It is a fact of political life that the 2012 presidential election will not turn on foreign policy. Unless something terrible happens between now and November, the focus of most voters will remain on the country’s failing economy. That’s probably okay with Mitt Romney because, unlike most Republican nominees in recent decades, prowess in foreign policy and defense issues are not among his strengths. According to New York Times columnist David Brooks, Romney’s inability to delineate strong points of disagreement with President Obama’s policies is not only a sign of the GOP standard bearer’s weakness but an indication that the incumbent can go to the people claiming to be a success on foreign policy. Though Brooks is right to characterize Romney as having done an inadequate job of articulating his foreign policy vision, his praise for the president is undeserved.

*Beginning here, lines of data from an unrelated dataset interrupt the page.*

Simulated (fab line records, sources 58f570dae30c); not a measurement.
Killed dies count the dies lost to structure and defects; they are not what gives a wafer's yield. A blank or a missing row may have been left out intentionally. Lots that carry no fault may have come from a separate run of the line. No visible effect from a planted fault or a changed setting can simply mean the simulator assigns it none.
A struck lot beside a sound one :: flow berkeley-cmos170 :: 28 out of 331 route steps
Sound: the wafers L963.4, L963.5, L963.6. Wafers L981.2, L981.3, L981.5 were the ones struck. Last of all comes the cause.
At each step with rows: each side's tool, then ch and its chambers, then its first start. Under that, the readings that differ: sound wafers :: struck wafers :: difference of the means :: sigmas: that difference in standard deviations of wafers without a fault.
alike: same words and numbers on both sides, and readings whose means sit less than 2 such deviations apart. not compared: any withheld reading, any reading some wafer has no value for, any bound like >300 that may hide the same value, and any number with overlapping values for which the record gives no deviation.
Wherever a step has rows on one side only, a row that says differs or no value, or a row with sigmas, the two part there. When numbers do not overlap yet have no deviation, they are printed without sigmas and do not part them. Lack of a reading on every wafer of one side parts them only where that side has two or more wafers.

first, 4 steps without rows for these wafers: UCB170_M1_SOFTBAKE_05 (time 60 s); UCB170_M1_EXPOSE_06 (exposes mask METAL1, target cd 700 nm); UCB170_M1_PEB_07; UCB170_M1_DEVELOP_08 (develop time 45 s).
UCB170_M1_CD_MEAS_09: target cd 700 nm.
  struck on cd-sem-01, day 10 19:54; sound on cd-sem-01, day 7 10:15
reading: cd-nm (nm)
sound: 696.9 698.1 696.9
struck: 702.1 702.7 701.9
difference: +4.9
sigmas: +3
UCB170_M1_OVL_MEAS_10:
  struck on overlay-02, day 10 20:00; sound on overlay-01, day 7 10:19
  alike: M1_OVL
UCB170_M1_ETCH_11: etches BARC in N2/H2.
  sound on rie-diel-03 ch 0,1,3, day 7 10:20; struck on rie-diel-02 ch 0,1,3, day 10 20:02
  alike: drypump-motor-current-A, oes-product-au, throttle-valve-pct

Brooks likes the fact that, for all of his hope and change rhetoric when first running for re-election, President Obama has proved to be no bold visionary on foreign affairs. The columnist believes ours is a time when nuance and a grasp of the complexities of a changing world are paramount. But contrary to Brooks’ belief, most of what we’ve gotten out of Washington since January 2009 is not smart power but muddled policies that are the product of indecisive thinking and a lack of principle. Though the president’s record is not without his successes (as you may have heard, he killed Osama bin Laden), on the big issues of dealing with the nuclear threat from Iran, a resurgent and authoritarian Russia, China and the Middle East peace process, Obama must be judged a thorough failure.
Brooks seems enamored of the ambivalence at the heart of many of the president’s foreign policy stands, but that says more about his own confusion about the issues than it does about the administration’s genius. In particular, he seems to think that Obama’s attempt to kick the can down the road on Iran is wise. Brooks deserves credit for stating that this is the president’s clear intention, as the administration and most of its apologists and cheerleaders have bitterly disputed that this is the case despite the overwhelming proof that the White House’s goal is simply to prevaricate on the issue until after the November election. But the Times columnist’s belief that “the delicate dance” that is the president’s excuse for a policy is “useful,” is hard to defend.
Having wasted most of his term on feckless attempts to engage the Iranians and futile diplomacy, all he has appeared to accomplish is to convince Tehran that he isn’t really interested in taking action and is just hoping that something will turn up that will relieve him of the obligation to do something or, as is more likely, to excuse his continued inaction.
Far from “moving aggressively to defeat enemies and to champion democracy,” he has done neither. Even Brooks concedes that his decision to stay and fight in Afghanistan, a stand that deserved praise, was fatally undermined by his setting a date for the withdrawal of American troops that made it clear to the Taliban that all they had to do was to survive until the bug out commenced. As for democracy promotion, this is a point on which the president’s intent to differentiate himself from his predecessor has been heard louder than anything else. It has been decades since we have had a president who was less interested in human rights than Obama, as his disgraceful refusal to back dissidents in Iran showed. Rather than the Arab Spring highlighting the president’s skill, his characteristic ambivalence has resulted in the United States getting the worst of both worlds. Traditional authoritarian allies have fallen without Obama getting the credit while anti-democratic Islamists who hate America and present a profound threat have achieved power. While Libya may be credited as a success (at least for now) for Obama’s “lead from behind” strategy, in Syria it has been a disaster as a far more dangerous country appears on the brink of civil war. The fact that the president touts a destructive force such as Turkey’s Prime Minister Recep Tayyip Erdoğan as his favorite foreign leader tells you everything you need to know about Obama’s misguided approach.
The Middle East peace process is another area where again Brooks must admit that Obama took a difficult problem and made it far worse. By distancing himself from Israel, he encouraged Palestinian intransigence and alienated America’s ally, leaving the region in worse shape than before.
As for Russia, where Brooks sees wisdom, observers who are less enamored of the president can only see appeasement and indecision that, again, alienated our allies and emboldened the Putin regime to believe it can thwart American interests with impunity.
This is a record that seems to speak more of failure than success. One can applaud the president’s willingness to use drones to kill terrorists while still understanding that this is no substitute for a coherent vision of how to deal with threats. Mitt Romney needs to speak out more on foreign policy and give us a better idea of what he will do differently other than not bashing Israel (though this is not a minor point). If there are votes to be won on foreign policy, President Obama does not deserve them.